Back to the Chateau and my room which, while a bower of chintz, is completely charming and after all, it is not every day one gets to sleep in a building with turrets. I am clearly extremely suited to the life of a princess as I slept like the veritable dead.
Day Two
I got up early and went for a brisk walk through the Latour vineyards which surround the Pichon property (below). Already at 7.30am, there is much activity with workers trying to get as much done before the heat of the day overtakes them. I am reminded of what I don’t like about Bordeaux. It is the regimented nature of the plants primarily which seems not quite right. I have clearly now spent far too many years in very organic or biodynamic vineyards which burst with a life less organised.
It is fitting though: If modern Bordeaux is more about business than about wine, it is perhaps only right that the plants themselves should seem like obedient drones, regimented to the point of lifelessness. It is a good walk none the less, and the apricots at breakfast are sensational – sweet with that very slightly bitter/sour edge that characterises the best.
We visit Chateau Bernadotte in the morning, a property in the Haut Medoc, on the immediate border of Pauillac which was bought by Madame de Lencquesaing in 1997. She was primarily after the 9 hectares of vines which were actually in Pauillac but it came with a further 38 hectares in the Medoc. The 9 Pauillac hectares now go into Pichon’s second wine and the idea with Bernadotte is to create a very modern, easy and early drinking style – a very junior wine for the portfolio.
I have to say that I have never liked this wine much and I don’t like it today either. There is something rather superficial and even slightly clumsy about it and while it is very reasonably priced for claret, I simply can’t see the point.
Back to Pichon where we are taken on a whistlestop vineyard tour, Bordeaux style. This means, instead of grubbing around with an enthusiastic grower plunging his hands into the soil so that we can all see how pliable and fertile it is (standard behaviour on most farms I visit), we stand with the vineyard manager and watch a group of very well dressed (albeit in shorts and smart tee shirts), bourgeois looking middle aged ladies who are busily engaged in the very important business of leaf thinning (taking away excess leaf growth to both aerate the vine and ensure that the bunches are exposed to as much sun as possible).
I have truly never anywhere in the world seen such glamorous vineyard workers but in Bordeaux, clearly, this is how they do.

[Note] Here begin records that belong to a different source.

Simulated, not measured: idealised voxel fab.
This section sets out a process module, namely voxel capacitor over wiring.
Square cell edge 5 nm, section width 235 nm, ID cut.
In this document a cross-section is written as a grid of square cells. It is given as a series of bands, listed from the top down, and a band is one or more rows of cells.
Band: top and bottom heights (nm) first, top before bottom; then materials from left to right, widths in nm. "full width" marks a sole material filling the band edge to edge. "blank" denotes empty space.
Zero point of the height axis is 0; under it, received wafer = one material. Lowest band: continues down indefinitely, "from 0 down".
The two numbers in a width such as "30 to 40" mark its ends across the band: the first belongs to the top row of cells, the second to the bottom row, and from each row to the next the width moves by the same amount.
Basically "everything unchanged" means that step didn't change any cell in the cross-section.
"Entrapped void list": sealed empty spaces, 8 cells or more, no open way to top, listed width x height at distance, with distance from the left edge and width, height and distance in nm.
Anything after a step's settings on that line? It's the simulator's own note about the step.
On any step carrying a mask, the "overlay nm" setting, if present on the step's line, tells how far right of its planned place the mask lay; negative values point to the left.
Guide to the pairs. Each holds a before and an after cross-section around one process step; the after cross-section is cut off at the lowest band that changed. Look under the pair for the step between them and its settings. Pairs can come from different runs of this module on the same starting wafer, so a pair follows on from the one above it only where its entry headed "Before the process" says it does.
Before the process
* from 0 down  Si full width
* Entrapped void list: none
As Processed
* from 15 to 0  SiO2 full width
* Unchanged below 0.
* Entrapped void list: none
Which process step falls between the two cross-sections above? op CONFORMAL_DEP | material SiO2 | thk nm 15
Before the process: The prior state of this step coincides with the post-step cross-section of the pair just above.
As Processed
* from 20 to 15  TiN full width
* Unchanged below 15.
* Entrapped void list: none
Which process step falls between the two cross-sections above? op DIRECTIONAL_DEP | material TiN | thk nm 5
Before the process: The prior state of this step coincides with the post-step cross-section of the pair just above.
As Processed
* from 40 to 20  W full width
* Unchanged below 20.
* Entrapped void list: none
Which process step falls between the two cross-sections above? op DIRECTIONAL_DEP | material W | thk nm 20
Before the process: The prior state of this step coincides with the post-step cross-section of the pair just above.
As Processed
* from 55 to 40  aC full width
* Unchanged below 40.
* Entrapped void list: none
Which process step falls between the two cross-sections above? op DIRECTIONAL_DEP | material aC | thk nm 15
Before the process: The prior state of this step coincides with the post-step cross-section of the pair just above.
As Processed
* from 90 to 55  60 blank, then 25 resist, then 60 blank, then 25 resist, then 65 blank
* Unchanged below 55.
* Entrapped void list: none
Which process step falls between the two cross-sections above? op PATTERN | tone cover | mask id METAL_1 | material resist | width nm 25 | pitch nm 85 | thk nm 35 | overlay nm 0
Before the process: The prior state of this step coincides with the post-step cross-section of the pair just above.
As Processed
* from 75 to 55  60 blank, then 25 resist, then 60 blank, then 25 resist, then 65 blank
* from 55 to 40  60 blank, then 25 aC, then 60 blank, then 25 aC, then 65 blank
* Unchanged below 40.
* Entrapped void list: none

Pichon own 89 hectares in all and produce anything from 150,000 to 190,000 bottles of their top wine in a vintage. (TOP WINE only note. That does not include the second wine or indeed anything left after that which is sold off in bulk.) I always find the quantities of Bordeaux faintly astonishing. It is not that good wine can’t be made on this scale but, apart from very, very few Chateau, these kinds of volumes can and do lead to startling inconsistencies in quality, even while prices seem on an unstoppable upwards trajectory.
Back to the winery where we are greeted by Gildas d’Ollone, a man with a fabulous name and pretty wonderful hair, who is the General Director here. We get the grand tour which takes in the very extensive barrel cellars steeped in the smell of wine and wood. Probably one of the reasons that Pichon is consistently a favourite of mine is the fact that they only ever use 40% new for the top wine.
Giles is a fount of wisdom where the history of Bordeaux is concerned (historical founts are always my favourite) and shows us a painting of the once very busy port of Pauillac from whence producers shipped their wines up to Bordeaux. There, negotiation would ‘work’ them by bulking them up with a slug of Hermitage or perhaps something from even further south before sending them out into the world.
It is very interesting to note that before 1962 almost all wines from here were bottled by the merchants, and not the producers. Today, of course, everything is done at the cellar and over the course of 15 days. In previous decades huge inconsistencies in wines from the same vintage were often a result of them being bottled over the course of a year or even longer. Time moves too fast now and for once, that is a good thing.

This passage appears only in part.